DocketNumber: Court of Appeals Case No. 18A-JV-826
Judges: Najam
Filed Date: 11/19/2018
Status: Precedential
Modified Date: 10/18/2024
May, J., concurs in result with opinion.
May, Judge, concurring in result.
[1] I write separately to note the discrepancy between Officer Snow's testimony at trial and his Probable Cause Affidavit. In the Probable Cause Affidavit, Officer Snow reported:
[T]he passenger of the vehicle the front seat passenger fled on foot. The male was described as a Hispanic male approximately 5-09 wearing a blue sweatshirt with a white undershirt and black jeans. Officer Snow observed this male to be gripping his waist band as he ran east bound from the location of the traffic stop. Officer Hornaday gave chase on foot and began yelling loud verbal commands to the male, identifying himself as the police and commanding the male to stop running. While Officer Hornaday was giving chase, Officer Hornaday located a black semi-automatic Springfield 9mm XD-9 handgun with serial number MG727669 and a magazine loaded with 6 live 9mm rounds, in front of 6038 Allendale Dr, in the direct path of where the male was running.
(App. Vol. II at 18) (errors in original).
[2] However, at trial Officer Snow testified, regarding the same series of events:
[Prosecutor]: And when the suspect who was in the vehicle ran, did you get a look at him?
[Officer Snow]: I did sir. He was wearing a blue hooded sweatshirt, a white shirt. I remember it being out from *522underneath the blue hooded sweatshirt. Dark blue jeans and white tennis shoes and he was clutching a black object in his hand. And when he ran he turned and looked at me to the point where I could see from this side of his nose to his ear as he turned. I couldn't readily identify exactly what was in his hand. I was, through my training experience the way he was holding whatever it was, I believed it be to a gun so much so that I got on the radio and I said that he was armed.
[Prosecutor]: After the suspect ran, what did you do?
[Officer Snow]: There was another officer to my right, Officer Hornaday, he gave chase....
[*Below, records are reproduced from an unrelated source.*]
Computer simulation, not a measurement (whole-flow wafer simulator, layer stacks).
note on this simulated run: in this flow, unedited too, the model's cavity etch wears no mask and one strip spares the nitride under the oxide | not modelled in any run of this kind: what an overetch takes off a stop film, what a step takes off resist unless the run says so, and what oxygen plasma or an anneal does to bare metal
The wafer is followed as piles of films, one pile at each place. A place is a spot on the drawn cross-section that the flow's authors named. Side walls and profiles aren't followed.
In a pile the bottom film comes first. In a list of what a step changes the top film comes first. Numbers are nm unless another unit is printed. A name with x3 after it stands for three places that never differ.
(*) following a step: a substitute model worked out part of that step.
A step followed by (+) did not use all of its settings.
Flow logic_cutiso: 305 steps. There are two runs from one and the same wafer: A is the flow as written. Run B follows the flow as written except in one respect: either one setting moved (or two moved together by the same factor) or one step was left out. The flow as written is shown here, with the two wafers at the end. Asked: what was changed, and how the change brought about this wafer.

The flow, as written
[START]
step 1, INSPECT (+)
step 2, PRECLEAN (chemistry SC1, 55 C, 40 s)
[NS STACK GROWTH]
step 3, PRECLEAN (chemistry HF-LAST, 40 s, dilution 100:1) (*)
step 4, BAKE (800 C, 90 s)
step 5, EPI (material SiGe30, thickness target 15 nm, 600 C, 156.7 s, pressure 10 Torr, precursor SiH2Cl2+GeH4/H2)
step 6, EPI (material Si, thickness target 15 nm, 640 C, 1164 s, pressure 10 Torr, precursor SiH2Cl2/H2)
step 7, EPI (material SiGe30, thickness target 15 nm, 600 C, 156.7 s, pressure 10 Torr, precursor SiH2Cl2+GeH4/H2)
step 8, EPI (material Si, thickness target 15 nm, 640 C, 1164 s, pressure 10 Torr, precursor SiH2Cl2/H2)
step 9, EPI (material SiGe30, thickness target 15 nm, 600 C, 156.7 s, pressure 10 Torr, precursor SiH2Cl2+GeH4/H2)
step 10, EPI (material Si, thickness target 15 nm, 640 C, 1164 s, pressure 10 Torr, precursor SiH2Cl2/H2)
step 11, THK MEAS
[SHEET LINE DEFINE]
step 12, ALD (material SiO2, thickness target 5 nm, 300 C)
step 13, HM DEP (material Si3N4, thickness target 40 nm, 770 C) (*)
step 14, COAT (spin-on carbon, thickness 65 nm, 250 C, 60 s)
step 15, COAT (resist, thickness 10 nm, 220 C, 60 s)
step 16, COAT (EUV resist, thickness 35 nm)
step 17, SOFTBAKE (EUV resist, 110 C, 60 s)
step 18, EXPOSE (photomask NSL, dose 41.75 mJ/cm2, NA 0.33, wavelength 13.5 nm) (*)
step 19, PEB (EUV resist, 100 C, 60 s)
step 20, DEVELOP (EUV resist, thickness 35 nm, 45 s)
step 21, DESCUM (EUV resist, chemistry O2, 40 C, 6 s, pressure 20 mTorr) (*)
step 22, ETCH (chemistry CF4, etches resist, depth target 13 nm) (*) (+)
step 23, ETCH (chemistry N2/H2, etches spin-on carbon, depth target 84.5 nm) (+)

(Tr. Vol. II at 16-7.) On cross-examination, J.S.'s counsel questioned Officer Snow about the details of the encounter, but counsel did not attempt to impeach Officer Snow with the discrepancies in his iterations of the events, specifically, the lack of information regarding something he believed to be a gun in J.S.'s hand when he fled from the passenger side of the vehicle.
[3] As a result of the failure to point out the difference between Officer Snow's account of the incident in the Probable Cause Affidavit and his testimony at trial, the only evidence heard by the trial court judge was that Officer Snow observed a black object, which he believed to be a gun, in J.S.'s hand. Because of our standard of review, I concur in result.